Welcome to Mercy Mondays! On the second Monday of each month, we discuss mercy together. I am happy to host this link-up, especially this month, as we journey through Lent. I am excited to see what you have to say about mercy in the light of this season in the church year.
Lately, I’ve thought a great deal about justice, and how I’d never really connected it with mercy. It seems that Micah 6:8 is everywhere these days, and in that verse, we read: “He has showed you, O man, what is good. And what does the Lord require of you but to do justly, and to love kindness and mercy, and to humble yourself and walk humbly with your God?” (Amplified Bible)
So this month, I hope to read your thoughts on these attributes (or others, as you wish) that accompany mercy:
“Mercy’s Companions: How Justice and Humility Complement Mercy”
Back in college, not much about me screamed mercy. Certainly I can remember a good deal of (self-) righteousness, and a great deal of attention to the rules of Christian behavior, as I interpreted them. Mercy, not so much. Let’s stipulate also that humility had not even begun to register on my mental list as a desirable trait.
One memory that has lived with me for years came to pass after an evening of chalking for a ministry I took part in. Campus groups at Baylor could obtain a permit to blanket the sidewalks between buildings with chalk reminders of upcoming events, and we’d gathered to chalk for Jesus. Afterward, several students stood chatting inside the ministry building after putting away our much-diminished chalk supplies. Seeing a number of friends (and one unfamiliar face) among the group, I walked over, ready to join in on impromptu dinner plans. Wrinkling my nose at a most-unfamiliar-within-this-building smell, I asked loudly of all my fellow Christians (and one stranger), “Has someone been smoking??”

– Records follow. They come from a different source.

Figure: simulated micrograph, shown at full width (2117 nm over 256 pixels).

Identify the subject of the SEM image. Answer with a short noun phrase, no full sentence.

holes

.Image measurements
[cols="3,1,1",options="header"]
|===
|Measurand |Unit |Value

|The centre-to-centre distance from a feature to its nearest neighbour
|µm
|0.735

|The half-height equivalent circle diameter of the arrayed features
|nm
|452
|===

I could feel all eyes in the group cut my way. As soon as it left my mouth, I knew what I’d done. The one face in the group I didn’t know? She was the smoker. The guy who’d invited her along had probably had to assure her we weren’t uptight and judgmental. And I’d just ruined it by announcing loudly what everyone else already knew but had had the grace to overlook: she didn’t follow our rules.
Her name was Alice. I never saw her in our ministry building again. To this day, every time she crosses my mind, I pray for Alice. I have prayed that she would find kinder people than me in the church. I have prayed to always remember that awful sensation of putting another person’s flaws in the spotlight, of marking someone else as an “other,” so that I wouldn’t do it again. I have prayed throughout our lives, mine and Alice’s, that God’s great great love would outdo my moment of thoughtlessness.
Thankfully, also back in college, I made a number of friends who helped light the way to living a more compassionate, thoughtful, merciful life. Some have walked with me every step of the way. Some faded out early, but left meaningful impressions on me. Others have drifted in and out over the years. One of those college friends, Paul Soupiset, is an award-winning artist and a contemplative observer of the spiritual in the everyday surroundings of life.
As I let Micah 6:8’s juxtaposition of justice and humility bracketing mercy roll around in my mind the last couple of weeks, I had started to think of mercy as a resting place. Justice seems to me like a call to action; humility presents itself to me as a cleansing of all pride. Mercy seemed like the place where you would sit with others to listen, to care, to extend (and maybe also receive) compassion.
So imagine my surprise on Friday when I saw this, Paul’s daily sketch in his Lenten Sketchbook 2013:
Paul pictures beauty and truth alongside mercy, all in a comfortable place to sit together. As I thought about that idea, it gave even more context and fullness to Micah’s complement of attributes: justice, mercy, and humility. When we think of justice, isn’t truth a significant part of what we expect justice to affirm? When we humble ourselves, are we not acknowledging the beauty that is found in setting our own self-interests aside? When we allow justice and humility to be companions to our mercy, aren’t we creating a beautiful, truthful place for others and ourselves to meet God?
I thought then of my friend Dawn in Austin, whose Funky Fish Designs creates jewelry that raises money for orphan care and adoption of children who are HIV positive, among other things. She is a whirlwind of action, and yet she takes time to make others feel special. Her kindness inspired Blossom to start praying for children in Africa who need parents, and in time, to give part of her spending money to groups who work in partnership with African communities to help orphans. Dawn’s influence is reaching around the world, and also reaching into my living room. That’s justice, mercy, and humility in action, in my book. Dawn makes a Micah 6:8 necklace, and of all her lovely works, this one means the most to me in this season of contemplating mercy’s companions.
In our family life, we choose to uproot every couple of years and go somewhere new. Our adventures more than repay the cost of not being able to put roots down in one spot, but nevertheless, relationships have become the valuable currency of our lives. From my relationship with God in Christ comes my sense of the meaningful, and I approach new people now with a more nuanced view than I did with poor Alice back in college. But I know I still don’t emanate the warm invitation to come sit, come be part of all that God has to offer. Seek justice, love mercy, walk humbly with my God.
And pull up a chair full of truth and beauty, will you? Let’s rest awhile together.